Macro Trading

How to Trade the Macro Analysis

The macro desk is the foundation of everything on Convex. It analyses central bank data, inflation, credit conditions, and global flows to determine the overall market regime. Every other strategy desk reads from these conclusions.

What the macro page shows you

The AI reads over 100 economic data series from the Federal Reserve, EIA, CFTC, and other sources every day. It produces a structured view of the world that includes:

  • Macro Regime — Is the economy in a Goldilocks phase (growth + low inflation), Reflation (growth + rising inflation), Stagflation (low growth + high inflation), or Deflation? This single classification drives everything.
  • Scenarios — 2-4 probability-weighted futures. For example: "Base Case 55%: soft landing" vs "Bear Case 25%: recession by Q3." The system weighs every trade against all scenarios, not just the base case.
  • Asset Views — Direction (bullish/bearish) and conviction (strong/moderate/low) for BTC, equities, oil, gold, the dollar, and bonds.
  • Key Risks — What could go wrong. If you only read one section, read this one.

How to actually use this

1. Start with the regime. The regime tells you what kind of market you're in. In Goldilocks, most risk assets work. In Stagflation, almost nothing works except commodities and cash. Don't fight the regime.

2. Check the conviction levels. STRONG conviction means the system has multiple confirming signals and the thesis has survived scrutiny. MODERATE means reasonable but not slam-dunk. LOW means thin evidence — treat these as watch-list items, not trades.

3. Read the scenarios, not just the base case. If the base case is "soft landing at 55%" but the bear case is "recession at 30%", that 30% matters. Good traders size positions to survive their worst-case scenario, not just profit from the best case.

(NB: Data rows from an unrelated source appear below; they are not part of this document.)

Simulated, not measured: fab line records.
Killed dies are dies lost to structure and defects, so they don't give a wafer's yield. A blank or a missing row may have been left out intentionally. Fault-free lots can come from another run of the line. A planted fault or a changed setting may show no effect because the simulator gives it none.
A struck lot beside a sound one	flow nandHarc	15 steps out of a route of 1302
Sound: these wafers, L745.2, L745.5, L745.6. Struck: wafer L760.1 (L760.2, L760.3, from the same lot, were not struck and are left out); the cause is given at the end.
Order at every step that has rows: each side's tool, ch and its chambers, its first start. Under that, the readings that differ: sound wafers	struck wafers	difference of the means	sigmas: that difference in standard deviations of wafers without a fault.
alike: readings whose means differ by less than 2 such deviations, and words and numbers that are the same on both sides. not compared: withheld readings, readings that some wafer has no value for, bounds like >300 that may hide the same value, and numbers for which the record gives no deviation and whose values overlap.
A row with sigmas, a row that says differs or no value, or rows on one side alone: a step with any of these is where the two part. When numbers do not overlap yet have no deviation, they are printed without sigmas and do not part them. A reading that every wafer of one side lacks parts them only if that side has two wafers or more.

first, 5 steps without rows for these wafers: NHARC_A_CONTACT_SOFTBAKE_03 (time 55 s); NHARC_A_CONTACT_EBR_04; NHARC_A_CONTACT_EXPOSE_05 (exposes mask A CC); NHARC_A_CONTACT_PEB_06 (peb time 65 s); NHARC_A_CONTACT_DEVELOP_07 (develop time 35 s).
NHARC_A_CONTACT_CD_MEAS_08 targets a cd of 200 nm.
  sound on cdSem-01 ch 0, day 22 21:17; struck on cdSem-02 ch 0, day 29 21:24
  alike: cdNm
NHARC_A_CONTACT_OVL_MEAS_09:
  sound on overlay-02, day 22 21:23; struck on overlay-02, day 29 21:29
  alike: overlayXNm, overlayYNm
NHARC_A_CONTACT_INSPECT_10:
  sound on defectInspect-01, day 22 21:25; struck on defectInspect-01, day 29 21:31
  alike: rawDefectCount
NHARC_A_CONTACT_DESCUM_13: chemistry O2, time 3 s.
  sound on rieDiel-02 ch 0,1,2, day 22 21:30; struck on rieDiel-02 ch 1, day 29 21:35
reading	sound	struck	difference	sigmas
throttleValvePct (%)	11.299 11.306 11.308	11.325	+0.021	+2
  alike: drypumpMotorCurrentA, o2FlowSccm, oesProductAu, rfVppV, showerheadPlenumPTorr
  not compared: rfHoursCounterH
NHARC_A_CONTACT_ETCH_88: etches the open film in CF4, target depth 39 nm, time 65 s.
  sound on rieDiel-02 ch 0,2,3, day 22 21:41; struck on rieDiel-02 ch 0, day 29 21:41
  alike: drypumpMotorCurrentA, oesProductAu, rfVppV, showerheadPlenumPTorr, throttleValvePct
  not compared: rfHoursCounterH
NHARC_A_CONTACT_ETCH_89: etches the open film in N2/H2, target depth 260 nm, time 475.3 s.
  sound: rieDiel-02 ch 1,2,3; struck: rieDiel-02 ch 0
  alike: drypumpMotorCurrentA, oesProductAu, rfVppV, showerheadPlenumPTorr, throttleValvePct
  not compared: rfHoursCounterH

4. Watch for regime transitions. The trajectory field ("IMPROVING", "STABLE", "DETERIORATING") tells you if conditions are changing. A deteriorating Goldilocks is much more dangerous than a stable one. Transitions are where the big money is made — and lost.

The best macro trades happen when the regime is changing but the market hasn't noticed yet. If the AI flags a transition from Goldilocks to Stagflation while equities are at all-time highs, that's a high-conviction setup.

Reading asset views correctly

Each asset view has a direction, conviction, and thesis. The thesis is the "why" — a causal chain like "IF the Fed holds rates longer THEN the dollar stays strong BECAUSE rate differentials widen."

The invalidation price/condition tells you when the thesis breaks. This is your stop-loss logic. If the AI says "bearish gold above $2,100 — invalidated if gold breaks $2,250 on a weekly close," then $2,250 is where you admit the trade isn't working.

When a view changes direction (e.g. bullish to bearish), check the reasoning. The system requires naming a specific broken thesis pillar before reversing. If the reasoning is thin, the reversal may be premature.

Key terms you'll see

  • Yield Curve — The spread between short- and long-term interest rates. An inverted curve (short rates above long rates) has preceded every US recession.
  • Breakeven Inflation — What the bond market expects inflation to be. Rising breakevens mean the market expects more inflation.
  • HY Spreads — The extra yield junk bonds pay over Treasuries. Widening spreads signal growing credit stress.
  • CFTC Positioning — Shows how speculators are positioned in futures markets. Extreme positioning is a contrarian signal.
  • Quantitative Tightening — The Fed shrinking its balance sheet, which drains liquidity from markets.
  • Real Yields — Interest rates adjusted for inflation. Rising real yields are a headwind for gold and growth stocks.

What NOT to do

Don't trade LOW conviction views. They're informational — the system itself isn't confident enough to put real money behind them.
Don't ignore the key risks section. If the top risk is "inflation reaccelerates" and you're long equities, you need a plan for that scenario.
Don't fight cross-asset consistency. If the macro is bearish equities, bearish credit, and bullish the dollar — that's a coherent risk-off picture. Going long equities against all three signals is a low-probability bet.
Don't over-react to single data points. The system flags what counts as signal vs noise based on the current volatility regime. If a data release doesn't move the macro view, it's probably noise.

When to check this page

The macro analysis runs twice daily on weekdays and once on Sundays. Check it in the morning before your trading day starts. If a breaking news event triggers a re-analysis (you'll see it on the Daily page), check again — the regime may have shifted.